Barriers to uptake of the digital technology by end users

Barriers to uptake of the digital technology by end users

Digital technologies are transforming our world, disrupting business operations and driving new value propositions. Whether known as Industry 4.0, the Industrial Internet of Things or Smart Manufacturing, the future of manufacturing is already being shaped by this revolution. With Germany investing 6.6 times more in automation then UK, keeping the UK moving in this competitive landscape is vital.

According to Industrial Digitisation Review commissioned by the government, over 10 years Industrial Digitisation could boost UK manufacturing by £455 billion, increase 3% sector growth year on year and create 175,000 net jobs. On top of that is is predicted to reduce CO2 emissions by 4.5%. 
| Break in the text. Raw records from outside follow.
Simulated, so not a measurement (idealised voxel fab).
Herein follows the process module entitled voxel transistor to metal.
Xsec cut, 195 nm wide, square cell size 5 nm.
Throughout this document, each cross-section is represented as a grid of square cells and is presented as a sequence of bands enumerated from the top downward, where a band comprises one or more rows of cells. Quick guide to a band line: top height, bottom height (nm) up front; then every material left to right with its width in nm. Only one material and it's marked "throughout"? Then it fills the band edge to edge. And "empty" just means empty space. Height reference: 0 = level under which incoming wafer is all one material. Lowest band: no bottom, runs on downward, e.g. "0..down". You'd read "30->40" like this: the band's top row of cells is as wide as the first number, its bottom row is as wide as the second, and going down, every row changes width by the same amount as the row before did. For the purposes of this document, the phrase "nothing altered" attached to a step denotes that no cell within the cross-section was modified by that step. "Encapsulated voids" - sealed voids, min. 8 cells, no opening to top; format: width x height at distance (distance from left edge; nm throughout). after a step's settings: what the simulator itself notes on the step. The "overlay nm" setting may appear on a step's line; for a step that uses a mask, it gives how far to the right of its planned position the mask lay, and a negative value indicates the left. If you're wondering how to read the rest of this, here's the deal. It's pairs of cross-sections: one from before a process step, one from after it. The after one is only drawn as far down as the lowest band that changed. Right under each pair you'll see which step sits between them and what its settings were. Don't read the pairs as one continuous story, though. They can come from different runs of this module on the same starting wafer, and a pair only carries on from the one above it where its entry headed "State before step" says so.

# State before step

It is clear that UK has a lot to gain but so do the individual businesses. 77% of surveyed businesses claim they will increase their investment in digital technology over the next 3 year. Three quarters of respondents named 'cost reduction' as a key driver for change and half is looking for growth and  new revenue streams. If the businesses are acknowledging the value of Industrial Internet of Things, why the uptake is not higher?

The research found that only half of the respondents had 'good' or 'expert' knowledge of digital technologies and less than 10% believe they have sufficient skills in place to take advantage of the IIoT. Businesses face a skills shortage, particularly in digital engineering capabilities, and are hindered by a fragmented skills system and a lack of systematic engagement between education and industry.

Culture and attitude have also significant impact on the digital technology adoption. SMEs often have difficulties in implementing organisational change. They usually have limited resources, including a shortage of skilled personnel. This scarcity of technical skills can often result in a lack of awareness about the productive potential of available technologies. A recent study on the impact of digital change on skills and employment in Germany suggests that the “ability to plan and organise, to act autonomously”, combined with company-specific and occupation-specific working experience, are crucial for the successful digital transformation of businesses. 

Another one of the identified causes for slow adoption is an ineffective and confused landscape of business support, with no clear route to access help and ambiguity about what ‘good’ looks like. There is an uncertainty when it comes to trust in available technology, advise and innovation models.  SMEs, in particular, perceive significant barriers to adoption, such as risks around cybersecurity, and a lack of common standards allowing different technologies to connect. Companies open to risk, potential failures and collaborations are most likely to be the earlier adopters of the new technology.